| HN Mirror

Y	Hacker News new \| ask \| show \| jobs


	by h0l0cube 1238 days ago
	Can you be more specific? Dot product is about as performant as it gets with linear memory access and SIMD multiply accumulate. Throw random memory access and flow control in there and it’s a struggle to do it faster. Unless the factors are sparse, in which case just elide the zero values.

1 comments

ethbr0 1238 days ago

> scalability is a constraint not a goal. The goal is to minimize some loss function

link

h0l0cube 1238 days ago

My bad. I was under the impression that most search engines are compute bound, but if anything there’s probably a glut of compute for such applications and a market appetite for better results.

link

ethbr0 1238 days ago

Also, I'd assume it's highly time-agnostic (i.e. content change timespan : compute availability timespan).

So you can run your bulk-recomputing whenever you have spare capacity.

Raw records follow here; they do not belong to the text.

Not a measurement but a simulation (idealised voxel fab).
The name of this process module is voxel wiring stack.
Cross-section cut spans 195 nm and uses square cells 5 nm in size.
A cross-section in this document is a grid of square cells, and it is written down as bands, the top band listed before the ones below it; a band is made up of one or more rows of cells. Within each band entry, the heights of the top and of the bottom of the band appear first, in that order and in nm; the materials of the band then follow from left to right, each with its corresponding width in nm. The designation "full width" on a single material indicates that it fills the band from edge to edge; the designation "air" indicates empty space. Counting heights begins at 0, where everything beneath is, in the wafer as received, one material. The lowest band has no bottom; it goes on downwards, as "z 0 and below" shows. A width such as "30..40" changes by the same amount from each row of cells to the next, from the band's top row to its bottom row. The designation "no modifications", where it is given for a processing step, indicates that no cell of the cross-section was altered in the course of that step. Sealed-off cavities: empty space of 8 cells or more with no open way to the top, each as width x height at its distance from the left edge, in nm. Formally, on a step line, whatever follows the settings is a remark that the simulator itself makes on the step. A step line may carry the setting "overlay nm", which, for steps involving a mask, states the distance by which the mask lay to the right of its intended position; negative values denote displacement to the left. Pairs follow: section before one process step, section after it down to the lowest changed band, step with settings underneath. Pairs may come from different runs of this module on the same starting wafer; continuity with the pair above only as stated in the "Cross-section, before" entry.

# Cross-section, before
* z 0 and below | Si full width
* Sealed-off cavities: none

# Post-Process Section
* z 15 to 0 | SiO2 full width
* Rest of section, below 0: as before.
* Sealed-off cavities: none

Stale rankings aren't great, but don't hurt that much. As long as your liveness is more frequently updated, so you don't send people to dead sites.

link

h0l0cube 1237 days ago

Certainly caching is important, especially for Word2Vec or other NLP which you'd want to happen in a separate stage after crawl, but as someone mentioned in a sibling comment, there are some factors that are calculated per-query, which can have a lot of cache misses for novel queries.

link

ethbr0 1237 days ago

If so, I'd highly suspect Google varies the compute/cache permitted for novel queries.

By this point, I can't imagine they haven't automatically balanced {revenueFromQuery} to {costOfQuery}.

No sense delivering hyperoptimized results if you lose money on generating them.

link

h0l0cube 1237 days ago

I’d suspect you’re right

link